Tesla CEO Elon Musk brought attention to the Dogecoin market with one tweet after another. However, now the CEO’s reach has extended to the Bitcoin markets too. DOGE market has been speculation-driven and it may gain momentum to break out of its recent consolidation.
Where do we go now?
With a market capitalization of $48.54 billion, Dogecoin was returning 72x return year-to-date. The recent Coinbase Pro listing followed by Musk’s tweets added fuel to the price as it surged 32% in a day.
With this surge in price, speculations also gained momentum and the Dogecoin market saw a growth in the number of traders. This resulted in the number of addresses holding Dogecoin for under one month reaching a record high in May, according to reports.
The number of traders has already reached close to the levels in May. Interestingly, volume has remained equally high. This suggested that despite the low number of traders, there was a significant capital inflow.
Another key metric pointing at the amount of speculative activity in the DOGE market was the volume of the short liquidations followed by an increase in the perpetual swap volume.
“Since derivatives traders typically use leverage for their positions, they also face the risk of getting liquidated if the value of their positions drop past the limits on their margin account.”

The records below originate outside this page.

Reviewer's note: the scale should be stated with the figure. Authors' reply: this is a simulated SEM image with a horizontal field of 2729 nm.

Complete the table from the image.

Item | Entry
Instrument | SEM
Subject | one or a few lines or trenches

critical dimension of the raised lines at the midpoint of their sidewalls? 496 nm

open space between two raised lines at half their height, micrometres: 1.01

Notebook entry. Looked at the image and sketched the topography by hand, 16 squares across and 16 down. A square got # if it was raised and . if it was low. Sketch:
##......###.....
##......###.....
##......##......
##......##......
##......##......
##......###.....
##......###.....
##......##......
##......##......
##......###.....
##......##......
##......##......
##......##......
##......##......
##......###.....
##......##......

The recent rally saw DOGE’s leverage traders note over $16 million worth of liquidations. However, the market was also swift to react to the positive news of Coinbase Pro listing as perpetual swaps increased by 104% within few hours. Perpetual Swaps Volume broke $20 billion which was unseen since 14th May.
This rising volume of perpetual swaps was a sign of trend strength. Even though the price was consolidating, market fundamentals for DOGE were strong and bullish. Nevertheless, the direction of the price swing will be determined by the market sentiment.